The story of Australian printmaking 1801–2005
30 Mar – 3 Jun 2007
About
This landmark exhibition draws almost exclusively from the vast Australasian print collection of the National Gallery of Australia. Included in the exhibition will be, prints by John Lewin, the first printed in the colony, to works by more contemporary artists such as Margaret Preston, Noel Counihan, Bea Maddock, John Brack, Brett Whiteley, and Aboriginal and Torres Strait Islander artists including Dorothy Napangardi and Dennis Nona.

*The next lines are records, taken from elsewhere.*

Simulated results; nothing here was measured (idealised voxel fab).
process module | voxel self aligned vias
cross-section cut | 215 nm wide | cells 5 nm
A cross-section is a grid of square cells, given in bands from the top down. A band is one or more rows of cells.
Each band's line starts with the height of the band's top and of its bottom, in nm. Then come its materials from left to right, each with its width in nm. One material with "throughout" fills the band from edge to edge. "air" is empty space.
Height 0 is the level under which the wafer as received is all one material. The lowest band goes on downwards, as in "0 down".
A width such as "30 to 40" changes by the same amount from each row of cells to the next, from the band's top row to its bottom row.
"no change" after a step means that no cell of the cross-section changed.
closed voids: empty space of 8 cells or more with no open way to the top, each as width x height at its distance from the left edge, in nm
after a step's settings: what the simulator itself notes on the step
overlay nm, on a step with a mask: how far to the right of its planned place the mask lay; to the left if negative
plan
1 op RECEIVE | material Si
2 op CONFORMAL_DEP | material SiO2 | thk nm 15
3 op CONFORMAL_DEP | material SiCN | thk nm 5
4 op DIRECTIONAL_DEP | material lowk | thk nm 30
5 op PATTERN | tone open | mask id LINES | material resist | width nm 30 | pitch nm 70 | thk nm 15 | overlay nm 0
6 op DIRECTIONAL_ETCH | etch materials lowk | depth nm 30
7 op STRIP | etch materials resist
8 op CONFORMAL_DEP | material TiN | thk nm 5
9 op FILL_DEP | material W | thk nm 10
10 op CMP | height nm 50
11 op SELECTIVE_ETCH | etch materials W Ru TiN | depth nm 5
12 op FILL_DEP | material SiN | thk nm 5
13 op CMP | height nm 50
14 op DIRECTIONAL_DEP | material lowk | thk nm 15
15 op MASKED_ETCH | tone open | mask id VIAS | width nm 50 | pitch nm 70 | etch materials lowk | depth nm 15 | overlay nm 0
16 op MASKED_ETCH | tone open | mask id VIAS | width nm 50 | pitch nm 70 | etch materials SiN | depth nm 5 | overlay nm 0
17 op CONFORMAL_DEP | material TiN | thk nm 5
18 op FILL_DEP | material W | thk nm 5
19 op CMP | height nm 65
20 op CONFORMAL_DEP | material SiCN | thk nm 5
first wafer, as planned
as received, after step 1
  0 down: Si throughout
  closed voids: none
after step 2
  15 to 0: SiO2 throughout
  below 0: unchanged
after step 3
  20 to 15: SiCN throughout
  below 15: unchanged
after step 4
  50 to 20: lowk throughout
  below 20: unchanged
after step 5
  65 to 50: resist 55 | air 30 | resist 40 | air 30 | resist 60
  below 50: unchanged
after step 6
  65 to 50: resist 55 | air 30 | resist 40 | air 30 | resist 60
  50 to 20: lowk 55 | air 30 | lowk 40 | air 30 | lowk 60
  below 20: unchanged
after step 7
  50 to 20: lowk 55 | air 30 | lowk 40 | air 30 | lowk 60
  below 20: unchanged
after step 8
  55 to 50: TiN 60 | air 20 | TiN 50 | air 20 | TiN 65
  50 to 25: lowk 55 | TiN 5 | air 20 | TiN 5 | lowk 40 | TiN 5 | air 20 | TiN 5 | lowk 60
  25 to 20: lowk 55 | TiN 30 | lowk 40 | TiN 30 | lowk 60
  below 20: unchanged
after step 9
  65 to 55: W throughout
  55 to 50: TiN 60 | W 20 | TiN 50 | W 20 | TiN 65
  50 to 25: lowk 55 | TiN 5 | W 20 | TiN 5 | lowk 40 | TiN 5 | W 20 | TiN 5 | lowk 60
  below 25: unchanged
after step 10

The content on this page has been sourced from: Story of Australian Printmaking 1801-2005 : 30 March-6 June 2007 [Press Coverage]. Canberra: National Gallery of Australia, 2007.
Essay
Roger Butler has been very busy. As Senior Curator of Australian Prints and Drawings, he is hosting a reunion of the class of 1801–2005, gathering together old and new friends from across the Gallery’s extensive collection of Australian prints to share with you The story of Australian printmaking.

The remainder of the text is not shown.